Thursday 16 April 2009

Madame De Sade

The reviewers have got it wrong about Michael Grandage's Madame De Sade starring Judi Dench at the Wyndham Theatre in the West End; it is a fantastic play. No one who has any sympathy with Peter Brook's theory of theatre in The Empty Space could think that the play is too word heavy - the play is not just about what happens on the stage, but what happens in the mind. What happens on the stage is secondary to what is happening in the mind - that is, if the viewer is also a listener. The special effects did such things to Rosamund Pike's final speech that I am sure that speech alone could have won her the whoops and cheers she got from the audience at the curtain call. And the dresses were dazzling along with an aesthetically decorated and angled set.

Perhaps the reviewers would have been kinder if the Marquis de Sade who, the maid tells us at the end of the final act, has turned up at his wife's door a decrepid wreck of a man after 18 years in prison and for whom his devoted wife has spent years pining, had not been turned away by the very same wife minutes after her extolling him as a man of God in a final revelation (which will see her enter a convent), but had been permitted to walk on to the stage for us all to see. That, however, would have defeated the whole point.

2 comments:

Paul Taberham said...

that idea about the art being about what happens in ones mind, rather than just what happens on stage it a good point.

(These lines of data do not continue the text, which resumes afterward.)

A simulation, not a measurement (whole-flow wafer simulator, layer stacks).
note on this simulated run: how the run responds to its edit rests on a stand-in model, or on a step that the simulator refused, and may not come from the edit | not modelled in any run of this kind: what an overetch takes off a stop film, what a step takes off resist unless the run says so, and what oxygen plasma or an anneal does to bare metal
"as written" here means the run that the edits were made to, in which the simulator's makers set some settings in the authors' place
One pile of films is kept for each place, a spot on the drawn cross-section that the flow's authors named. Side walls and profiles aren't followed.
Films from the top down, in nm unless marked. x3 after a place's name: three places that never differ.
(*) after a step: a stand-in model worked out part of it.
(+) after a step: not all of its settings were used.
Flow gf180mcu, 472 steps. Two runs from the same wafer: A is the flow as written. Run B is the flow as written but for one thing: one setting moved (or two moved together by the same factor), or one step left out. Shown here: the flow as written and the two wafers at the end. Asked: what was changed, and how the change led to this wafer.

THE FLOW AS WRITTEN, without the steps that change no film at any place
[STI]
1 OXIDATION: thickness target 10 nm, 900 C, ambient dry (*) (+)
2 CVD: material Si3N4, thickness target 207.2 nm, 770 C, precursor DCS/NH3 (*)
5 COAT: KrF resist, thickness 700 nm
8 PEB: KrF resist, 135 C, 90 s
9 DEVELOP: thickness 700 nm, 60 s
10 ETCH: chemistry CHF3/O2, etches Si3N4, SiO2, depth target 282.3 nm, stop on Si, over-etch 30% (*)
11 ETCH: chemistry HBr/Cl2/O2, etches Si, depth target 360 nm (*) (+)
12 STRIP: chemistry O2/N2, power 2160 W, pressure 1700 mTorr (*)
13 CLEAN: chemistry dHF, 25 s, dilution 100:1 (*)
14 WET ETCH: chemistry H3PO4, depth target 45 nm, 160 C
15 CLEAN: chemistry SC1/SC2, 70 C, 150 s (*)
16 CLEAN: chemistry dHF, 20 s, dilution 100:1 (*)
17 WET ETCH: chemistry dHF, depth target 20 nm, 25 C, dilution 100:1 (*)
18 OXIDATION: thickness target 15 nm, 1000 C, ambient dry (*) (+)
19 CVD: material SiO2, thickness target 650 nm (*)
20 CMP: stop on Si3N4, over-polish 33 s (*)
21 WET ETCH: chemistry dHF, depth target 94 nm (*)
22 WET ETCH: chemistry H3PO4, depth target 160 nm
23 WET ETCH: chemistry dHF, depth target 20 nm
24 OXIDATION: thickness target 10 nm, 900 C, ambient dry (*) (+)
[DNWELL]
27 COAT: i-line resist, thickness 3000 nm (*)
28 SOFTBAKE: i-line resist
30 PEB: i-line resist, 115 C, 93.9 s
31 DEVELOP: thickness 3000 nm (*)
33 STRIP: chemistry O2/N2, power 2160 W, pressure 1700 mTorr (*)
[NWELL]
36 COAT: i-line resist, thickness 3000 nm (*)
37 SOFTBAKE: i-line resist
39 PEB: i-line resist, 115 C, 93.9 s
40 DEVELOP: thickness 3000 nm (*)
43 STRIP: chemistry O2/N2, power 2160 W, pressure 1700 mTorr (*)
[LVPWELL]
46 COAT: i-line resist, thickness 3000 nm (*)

nice one, karen! i'm writing at the moment about how a work of art can resonate as a memory after we've seen it. that's something which gets ignored in discussions about art. it's always assumed to be an external, immediate experience rather than an internal, reccolective experience

Karen Burke said...

Sure. Art becomes more exciting when it is experienced in the same way we would experience, say, drinking a cup of tea - an experience that is PART of our lives rather than seperate to it. That is why going to the cinema for the sake of going to the cinema irritates me as an idea. It is as if the very act of going to the cinema is the point, not what will happen when you get there.

Meryl Streep once said in an interview that recalling films she had been in meant recalling memories from her life.